My approach to Social Impact …
I passionately believe in doing good work well. I am also an optimistic malcontent. I’m not satisfied with the status quo and I think we can do better. I believe that this world desperately needs all of us to roll up our sleeves and approach whatever role we play with integrity and an eye to a sustainable future. We can all lead from where we are. This is how I try to lead on social impact projects …
Design for the economic realities of your project. A strong mission-focus does not mean that your project is somehow immune to economic realities. In fact, your mission will be better served the more intentionally you plan for a sustainable financial model. Whether this is called social enterprise, an earned income program, or a bcorp … if you don’t find a way to create a financial margin in your program, there will be no mission.

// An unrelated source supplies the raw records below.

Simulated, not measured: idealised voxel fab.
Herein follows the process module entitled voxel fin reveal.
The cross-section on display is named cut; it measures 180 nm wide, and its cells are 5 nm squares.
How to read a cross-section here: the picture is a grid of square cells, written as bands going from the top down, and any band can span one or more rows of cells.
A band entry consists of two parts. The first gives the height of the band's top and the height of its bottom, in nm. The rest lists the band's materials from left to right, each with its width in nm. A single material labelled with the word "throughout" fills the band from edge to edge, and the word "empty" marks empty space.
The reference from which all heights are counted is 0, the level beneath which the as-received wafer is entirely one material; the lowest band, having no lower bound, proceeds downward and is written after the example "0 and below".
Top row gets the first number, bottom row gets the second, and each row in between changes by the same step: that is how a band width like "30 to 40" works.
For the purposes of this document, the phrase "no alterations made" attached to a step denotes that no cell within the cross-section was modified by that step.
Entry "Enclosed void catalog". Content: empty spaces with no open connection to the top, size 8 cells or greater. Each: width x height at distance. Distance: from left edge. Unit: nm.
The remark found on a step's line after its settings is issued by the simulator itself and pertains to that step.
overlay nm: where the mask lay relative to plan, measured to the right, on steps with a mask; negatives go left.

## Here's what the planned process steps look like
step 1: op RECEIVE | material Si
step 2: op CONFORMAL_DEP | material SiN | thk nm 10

Align on both objectives and decision rights. Mission-based work is powerful and messy. Spend the time at the start of the project to truly align on what success will mean - objectives, metrics, customer experience. Then find ways to work through the inevitable messiness with your team. Governance is not a dirty word. Be intentional. In fact, I think the nonprofit world has a lot to teach the private sector about defining your strategic objectives and linking them to living logic models and theories of change.
Create the largest cross-functional team you are able to manage. Leading a project that aims to have a social impact requires complex stakeholder mapping. Impact - true support for sustained behavior change - only works when a complex ecosystem of stakeholders has had a voice and feel they own the change. Map the stakeholder and dependency context of your project. Always. Design your project team for impact from day one.
Social Impact Challenge #1
How might we … create more accessible and sustainable social-emotional programming for elementary schools?
Organization: Playworks, a national nonprofit providing social-emotional learning for kids - via play!
Background: For 20+ years, Playworks had successfully delivered evidenced-based outcomes for elementary school kids by delivering in-person programs. Playworks now wanted to scale these impacts to 10% of elementary schools by 2020. In order to do this, Playworks needed to design a new service so that more schools could access the Playworks approach, especially when traditional services did not fit their available school funding, staffing, or schedules.
Goal: Create a new school-based program for low-income public elementary schools, that (a) allowed a school to sustain social-emotional and school culture outcomes at a lower price point, (b) could be delivered by Playworks’ regions within a sustainable financial and staffing model, and (c) met Playwork’s goals of scaling impact nation-wide.
My role: As Director of Service Design, my role was to create and lead a cross-functional design team tasked with the design, prototype, test, and implementation strategy of a new onsite, week-long training service. In order to ensure that adults and students at a school were trained to “do what we do” and set up for success in sustaining new bahaviors, the team pulled from a multitude of systems-thinking approaches. This included: service design methods, adult learning theory, intervention design, ecosystem mapping, user research, sales strategies, and multiple rounds of prototyping and testing. Facilitation included team design sessions, co-design, and workshops/design sprints at key points of the project.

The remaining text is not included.